The recipe for a request: Scaling data extraction through investigation

Cooking a delicious meal for your wife at the end of the night - that's super easy.

Now, try cooking 300 plates every day at a Michelin Star level. It's a completely different ball game.

The same is true when we talk about data extraction requests. Sending a single request so that it gets through without a problem is something anyone can do. But scaling that to over 1,000 requests every second changes the game completely.

At Centric Software, we operate at this level, running over 5,000 scrapers that send 130 million requests daily. At this scale, you simply cannot be fixing things every single day. You have to shift your attention from reactive fixes to perfecting the initial development process.

The chef's secret

I used to be a Michelin-trained chef, and I remember working with a colleague who had an amazing capability. He would walk in with a massive list of tasks, and it would just disappear in seconds. I had no idea how he did it. One day, over a beer, I asked him his secret. He told me, "Just take your time."

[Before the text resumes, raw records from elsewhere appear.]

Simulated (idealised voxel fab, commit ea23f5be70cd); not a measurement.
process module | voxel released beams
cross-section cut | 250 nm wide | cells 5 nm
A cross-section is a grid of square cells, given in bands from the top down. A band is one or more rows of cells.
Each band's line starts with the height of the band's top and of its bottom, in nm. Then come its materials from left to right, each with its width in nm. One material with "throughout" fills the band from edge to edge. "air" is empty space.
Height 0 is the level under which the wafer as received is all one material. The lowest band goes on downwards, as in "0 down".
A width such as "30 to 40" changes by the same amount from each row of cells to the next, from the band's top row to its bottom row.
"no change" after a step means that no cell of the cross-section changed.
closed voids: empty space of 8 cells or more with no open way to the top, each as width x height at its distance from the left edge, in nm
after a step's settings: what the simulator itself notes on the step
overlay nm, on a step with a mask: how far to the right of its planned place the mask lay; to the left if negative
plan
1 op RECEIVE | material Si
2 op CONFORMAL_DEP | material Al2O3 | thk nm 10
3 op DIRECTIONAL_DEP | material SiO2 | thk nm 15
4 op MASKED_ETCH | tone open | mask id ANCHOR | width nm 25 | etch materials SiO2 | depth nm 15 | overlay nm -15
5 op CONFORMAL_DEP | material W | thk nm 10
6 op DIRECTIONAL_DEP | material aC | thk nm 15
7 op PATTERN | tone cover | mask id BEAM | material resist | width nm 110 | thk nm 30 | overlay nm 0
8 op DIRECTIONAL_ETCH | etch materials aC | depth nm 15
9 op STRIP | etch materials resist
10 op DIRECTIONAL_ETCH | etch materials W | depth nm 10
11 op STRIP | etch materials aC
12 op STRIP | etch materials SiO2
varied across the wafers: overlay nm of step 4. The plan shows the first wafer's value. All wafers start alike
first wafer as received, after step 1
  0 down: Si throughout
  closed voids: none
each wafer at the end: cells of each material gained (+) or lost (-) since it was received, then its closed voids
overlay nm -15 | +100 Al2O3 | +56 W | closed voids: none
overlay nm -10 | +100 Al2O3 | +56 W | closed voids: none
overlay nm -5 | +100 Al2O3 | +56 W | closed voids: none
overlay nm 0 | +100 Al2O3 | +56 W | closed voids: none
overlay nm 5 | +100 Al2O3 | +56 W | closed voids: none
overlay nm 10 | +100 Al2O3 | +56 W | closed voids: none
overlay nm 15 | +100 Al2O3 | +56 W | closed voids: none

It sounds counterintuitive, doesn't it? If I work slower on one task, I'll take longer to get to the next. But eventually, it made sense. Every mistake you make is costly. Every time you rush and have to re-do something, it takes time away from you. But, if you take your time, understand the task, and do it correctly the first time, the net amount of tasks you complete is far greater.

“Every minute you spend in the investigation is 10 times that saved in the implementation”

– Kieron Spearing, Data Collection Engineer, Centric Software

This is one of many lessons from the kitchen that can be directly translated to my work today as a Data Collection Engineer.

Adopting an investigative mindset

To build resilient scrapers that can handle thousands of requests per second, you need to adopt an investigative mindset. This is a methodical process for analyzing how a website works before you write a single line of code.

It can be broken down into three key phases:

Learn how the website expects user interaction.
Break down requests to their minimum requirements.
Translate these discoveries into a resilient scraper.

This process ensures you understand the system deeply. As Albert Einstein said:

“If you can’t explain it simply, you don’t understand it well enough.”

– Albert Einstein

A practical investigation: ‘Go shopping’

Let's walk through an example. The first step is to simply "Go Shopping." Open the target website in a browser and use it. How is the data represented naturally? How is a user expected to search for and buy a product?

As you interact with the site, your goal is to find where the data is coming from. Using your browser’s developer tools, you can inspect the network traffic and identify the specific API request that fetches the data you need.

Once you’ve located the request, it’s time for experimentation. This is where the fun begins.

Take the cURL of the request. Extract the raw request from your browser.
Bit by bit, remove components with the intention of breaking the request. Remove headers, cookies, and parameters one by one.
Fix it and repeat. When the request fails, you’ve found an essential component. Add it back, document it, and continue removing other parts.

The goal isn't just to get a working cURL command; the goal is to understand what you learn as you go.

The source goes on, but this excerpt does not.